Alan, I don't have direct hands-on experience, but one of our application architects does. It won't make you head-over-heels ecstatic, but you'll probably find his feedback heartening:

You do need to look via Developer Tools in the browser(s) to see how Lectora has created the HTML markup after the Javascript rendering.

What Lectora is not able to make accessible by their built-in objects (in the html as javascript objects), can be made accessible by using extension objects in Lectora – which can be, your own HTML code, your own Javascript functions and the ability to call the functions from within Lectora, and your own CSS modifications. These “new” Lectora object extensions can then be re-used in other Lectora titles. There is nothing that I have encountered that I have not been able to create a work around for in a Lectora title.

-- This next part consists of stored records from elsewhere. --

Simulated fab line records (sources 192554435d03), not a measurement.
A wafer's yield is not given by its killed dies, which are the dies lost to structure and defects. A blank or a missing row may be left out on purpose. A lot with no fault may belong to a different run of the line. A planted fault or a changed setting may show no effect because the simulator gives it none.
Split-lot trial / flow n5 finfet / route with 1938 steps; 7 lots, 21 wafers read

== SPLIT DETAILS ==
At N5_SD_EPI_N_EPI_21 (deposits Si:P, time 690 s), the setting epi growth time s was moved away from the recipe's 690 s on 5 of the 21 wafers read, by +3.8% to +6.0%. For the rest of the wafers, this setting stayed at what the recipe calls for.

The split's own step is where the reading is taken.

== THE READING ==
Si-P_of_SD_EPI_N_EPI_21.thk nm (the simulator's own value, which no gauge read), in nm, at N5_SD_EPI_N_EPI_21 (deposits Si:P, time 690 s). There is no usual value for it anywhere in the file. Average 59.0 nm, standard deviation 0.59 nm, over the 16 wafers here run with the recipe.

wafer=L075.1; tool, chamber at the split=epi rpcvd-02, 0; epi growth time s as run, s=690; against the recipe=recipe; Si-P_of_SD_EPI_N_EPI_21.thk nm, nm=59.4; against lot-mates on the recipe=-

So, not native support for accessibility, but can be made accessible. I'll have to ask to what extent the issue was support for basic semantics and to what extent it was support for interactive features.

Cliff

Cliff Tyllick
EIR Accessibility Coordinator
Texas Health & Human Services Commission
512-438-2494
<EMAIL REMOVED>



-----Original Message-----
From: WebAIM-Forum [mailto: <EMAIL REMOVED> ] On Behalf Of Alan Zaitchik
Sent: Thursday, September 29, 2016 10:07 AM
To: <EMAIL REMOVED>
Subject: [WebAIM] Lectora

Anyone have experience with Lectora? We're curious as to whether the online, cloud-based Lectora generates good semantic structure. Our experience with Captivate was very unhappy, despite Adobe's claims about accessibility, so any hands-on feedback would be most appreciated!